The program will be held in the library’s Picker Room for a limited in-person audience (currently capped at 35 people), and will be simulcast on Zoom. Email email@example.com to reserve a seat to attend this special presentation. You will receive an email to confirm your reservation or waiting list status. Or, click the link below to register to attend the program remotely via Zoom.

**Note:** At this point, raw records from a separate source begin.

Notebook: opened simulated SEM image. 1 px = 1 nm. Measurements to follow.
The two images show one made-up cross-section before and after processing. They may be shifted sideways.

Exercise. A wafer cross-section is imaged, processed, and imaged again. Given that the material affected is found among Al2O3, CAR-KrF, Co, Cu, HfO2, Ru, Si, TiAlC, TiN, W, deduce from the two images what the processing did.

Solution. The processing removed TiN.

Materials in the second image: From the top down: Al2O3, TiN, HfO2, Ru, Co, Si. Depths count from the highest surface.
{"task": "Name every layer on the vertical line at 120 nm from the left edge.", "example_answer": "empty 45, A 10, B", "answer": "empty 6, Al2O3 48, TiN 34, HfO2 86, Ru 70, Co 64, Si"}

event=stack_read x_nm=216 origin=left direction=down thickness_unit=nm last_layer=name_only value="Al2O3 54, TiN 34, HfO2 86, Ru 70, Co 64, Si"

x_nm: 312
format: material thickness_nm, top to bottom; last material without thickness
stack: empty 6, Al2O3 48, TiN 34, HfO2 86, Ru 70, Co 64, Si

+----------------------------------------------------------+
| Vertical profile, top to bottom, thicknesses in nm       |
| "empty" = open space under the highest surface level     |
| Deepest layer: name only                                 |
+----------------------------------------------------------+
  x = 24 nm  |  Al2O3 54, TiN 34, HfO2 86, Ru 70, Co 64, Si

Maine is in a unique position with its highly regulated and monitored glass eel fishery to distinguish itself in a notorious and often dark global eel supply chain. Glass eels are the singular resource that supply all eel aquaculture farms throughout the world and are one of most valuable fisheries per pound in the US. To date Maines glass eel fishery has only been supplying overseas aquaculture players and their supply chains. American Unagi is changing the narrative by establishing a domestic aquaculture industry for eels to be raised here on the Maine coast, creating transparency and domestic connection in the supply chain. By challenging the current system’s norms and encouraging the supply chain to begin and end in Maine, it is American Unagi’s hope to forge a way forward for supporting sustainable fisheries and exceptional aquaculture practices for many years to come.
Sara has a nearly 20-year aquaculture career earning a degree in Fisheries and Aquaculture from Auburn University. Aquaculture development quickly became the focal point of her career and upon graduation, she immediately dove in with Auburn’s US-AID aquaculture development in Uganda. Rademaker’s career has spanned aquaculture production, R&D, and education focusing on a variety of species ranging from microalgae to tilapia. Her work has taken her to multiple continents working on projects from large-scale production facilities to micro-aquaculture businesses operated by students. First connecting to Maine as an Americorps volunteer, it was only a matter of time before she was deeply entrenched in Maine’s aquaculture and fishing communities. Beginning in 2014, Rademaker pursued eel aquaculture and founded American Unagi, deploying years of aquaculture experience to grow a Maine based US business producing the highest quality fish for the US and global consumer while creating transparency in the supply chain.